The bells, seen on the left,  were hauled up through a trap floor in a void under the frame used to hang the bells. The late Herbert Baber witnessed this event and this sparked his lifelong interest in bell ringing. He recalled the older boys were allowed to go up to the church to watch the tenor bell being winched in to place. He clearly remembered the clicking sound of the winch ratchet as the bell went slowly up the 45 feet from the floor to the bell chamber. As it disappeared through the hole in the floor where the boards had been drawn up, somebody was heard to say  ”that’s ‘er, it’ll be a long time before ‘ee comes back down”.

The new bells were dedicated on 25th September 1913 by F A Brymer, M A, the Archdeacon of Wells. The following text is taken from a history of Chewton Mendip written by the WI in 1954

“…There are 56 steps leading to the ringing chamber, and another 50 to the bell chamber, and 36 more to the top of the tower, making a total of 142 steps altogether. The first peal of 5040 changes to be rung on the bells was on January 20th 1914, in 3 hours 28 minutes. The first peal by a local band was on April 16th, 1932, the conductor being Mr. J. Withey. It was largely through the efforts of Mr. W. Tucker that we have a ring of eight bells instead of six. He was a good ringer, and very fond of the bells, and he spent many of his evenings teaching others the art of ringing Other ringers with fine records, include Mr. W.R. Curtis, Mr. A. Pearce, who wound the church clock and kept the belfry clean for many years; present ringers (1954) include Mr. R. Middle and Mr. L. Pullin each with more then 40 years’ service and Mr. H. Baber with 38 years.”

The technical specification of the bells are as follows.
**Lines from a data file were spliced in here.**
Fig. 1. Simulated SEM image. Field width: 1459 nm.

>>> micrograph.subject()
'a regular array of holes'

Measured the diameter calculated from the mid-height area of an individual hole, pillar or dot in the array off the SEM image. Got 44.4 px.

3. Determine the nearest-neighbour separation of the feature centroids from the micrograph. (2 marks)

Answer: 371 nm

There were six bells from the 17th century , if not before,  until the ‘new’ bells were cast in 1913. The old bells, weighing 4 tons, 18cwt, 3 qrs and 7 lbs, were taken to Loughborough where they were melted down and recast on 29th April 1913. It was not the policy of the foundry to take photos of the old bells but an exception was made in this case. Mr Tucker, of Chewton House, sent 5shillings to help defray the cost of the time it took for the workmen to set up the bells. The actual photograph was taken by John William Taylor II.

The bells are made of a hard crystalline alloy of 77% copper and 23% tin commonly called bronze. They were heated to 1100 degrees centigrade and the molten bronze was poured into individual moulds made of loam which is a fine soil consisting of sand and clay. The loam moulds provided the strength and precision to produce the accuracy required for the bells but the mould was destroyed when the bells were taken out when the metal had cooled.

Major work was carried out in 1981 to the belfry. The founders removed the headstocks and fitted them with new bearings in their workshops. The clappers and rope pulleys were also returned to Loughborough for re-bushing etc. Mr Doug Ford made several trips to the foundry in Loughborough with these items and assisted the bell hanger with his work.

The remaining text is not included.